Creative Scotland the troubled body responsible for distributing around £100 million of our money to fund the arts has managed to create a stushie over its first funding budget since it was relaunched.

In particular it has caused major comment by cutting the budget entirely of Scottish Youth Theatre, which was responsible for the beginnings of many great theatrical careers in Scotland.

It has also cut the budget of the Traverse and the Lyceum, two of Scotland’s leading theatres by major amounts, while rewarding their near neighbour Dance Base with a 24 per cent increase. I am assured that Creative Scotland CEO’s original career as a dancer is mere coincidence!

Readers with a long memory and an interest in these matters will recall that this is but the latest problem of Creative Scotland, but let me give you a quick resume.

Creative Scotland was born out of the merger of the previous funding organisations the Scottish Arts Council and Scottish Screen. It took years, lots of consultants’ reports and several million pounds to set up Creative Scotland.

Its first CEO was an Englishman Andrew Dixon, who announced at his first press conference after appointment: “I am really looking forward to finding out about the arts in Scotland”.

Now before I get accused of being anti-English, I am not arguing that you have to be born in Scotland to know the arts in Scotland.  After all, 7:84 Theatre founder John McGrath  was a Liverpudlian via Oxford,  but of course he lived and worked in Scotland and knew the arts well.

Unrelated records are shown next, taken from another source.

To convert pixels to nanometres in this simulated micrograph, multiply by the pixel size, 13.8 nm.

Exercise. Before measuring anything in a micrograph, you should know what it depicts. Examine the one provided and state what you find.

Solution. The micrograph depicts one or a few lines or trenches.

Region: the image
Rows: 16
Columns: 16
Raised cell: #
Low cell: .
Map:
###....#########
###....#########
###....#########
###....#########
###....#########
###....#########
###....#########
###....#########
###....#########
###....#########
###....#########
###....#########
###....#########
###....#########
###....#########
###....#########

The problem with Andrew Dixon wasn’t that he was English but as he readily admitted himself he knew little about Scotland’s arts. This was the basis of his undoing because when he came to spend his budget not knowing the companies, he  hired a consultant. After charging £250,000, the consultants  advised him to set up a market place, make everyone compete for their grants on a project basis, and end this cushioned three-year funding.

This went down like a lead balloon and a letter was circulated which quickly attracted a huge number of signatures from Scottish actors, directors, producers and administrators protesting the scheme.

Within weeks Andrew Dixon had been forced to resign (leaving with a reputed package of around £100,000) and anguished consultation began on the future with lots of seminars all over the country. How much attention was paid to these is hard to say. Some of us thought it was a classic PR exercise and that was confirmed when the board of Creative Scotland, made up mainly of people from business and the great and the good, announced their replacement CEO, Janet Archer.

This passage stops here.